Detect

Detect vulnerabilities throughout your application’s development lifecycle. GitLab scans your application’s code and tests its behavior for vulnerabilities.

Detection coverage

Scan your repository’s content and application’s behavior for vulnerabilities:

  • Repository scanning can detect vulnerabilities in your project’s repository. Coverage includes your application’s source code, also the libraries and container images it’s dependent on.
  • Testing the behavior of your application and its API can detect vulnerabilities that occur only at runtime.

Repository scanning

Your application’s repository may contain its source code, dependency declarations, and Infrastructure as Code definitions. Repository scanning can detect vulnerabilities in each of these.

Repository scanning tools include:

  • Static Application Security Testing: Analyze source code for vulnerabilities.
  • Infrastructure as Code (IaC) scanning: Detect vulnerabilities in your application’s deployment environment.
  • Secret detection: Detect and block secrets being committed to the repository.
  • Dependencies: Detect vulnerabilities in your application’s dependencies and container images.

Behavioral testing

Behavioral testing requires a deployable application to test for known vulnerabilities and unexpected behavior.

Behavioral testing tools include:

  • Dynamic Application Security Testing: Test your application for known attack vectors.
  • API security: Test your application’s API for known attacks and vulnerabilities to input.
  • Coverage-guided fuzz testing: Test your application for unexpected behavior.

Lifecycle coverage

You should enable vulnerability detection from before the first commit through to when your application can be deployed and run. Early detection has many benefits, including easier and quicker remediation.

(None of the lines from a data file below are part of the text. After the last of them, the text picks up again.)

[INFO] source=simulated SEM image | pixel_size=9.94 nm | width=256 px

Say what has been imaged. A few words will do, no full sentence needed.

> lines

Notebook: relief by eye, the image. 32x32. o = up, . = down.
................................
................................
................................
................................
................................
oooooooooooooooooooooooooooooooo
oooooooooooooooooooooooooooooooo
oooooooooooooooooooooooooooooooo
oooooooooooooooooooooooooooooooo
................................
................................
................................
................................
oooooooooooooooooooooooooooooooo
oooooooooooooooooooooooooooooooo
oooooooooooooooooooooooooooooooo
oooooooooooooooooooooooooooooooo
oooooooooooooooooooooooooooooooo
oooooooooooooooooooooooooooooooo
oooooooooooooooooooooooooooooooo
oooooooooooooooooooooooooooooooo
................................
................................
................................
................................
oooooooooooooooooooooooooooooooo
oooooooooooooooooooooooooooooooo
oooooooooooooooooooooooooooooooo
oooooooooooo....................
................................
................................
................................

All GitLab application security scanning tools can be run in a CI/CD pipeline, triggered by code changes. Security scans can also be run on a schedule, outside the context of code changes, and some can be run manually. It’s important to perform detection outside the CI/CD pipeline because risks can arise outside the context of code changes. For example, a newly-discovered vulnerability in a dependency might be a risk to any application using it.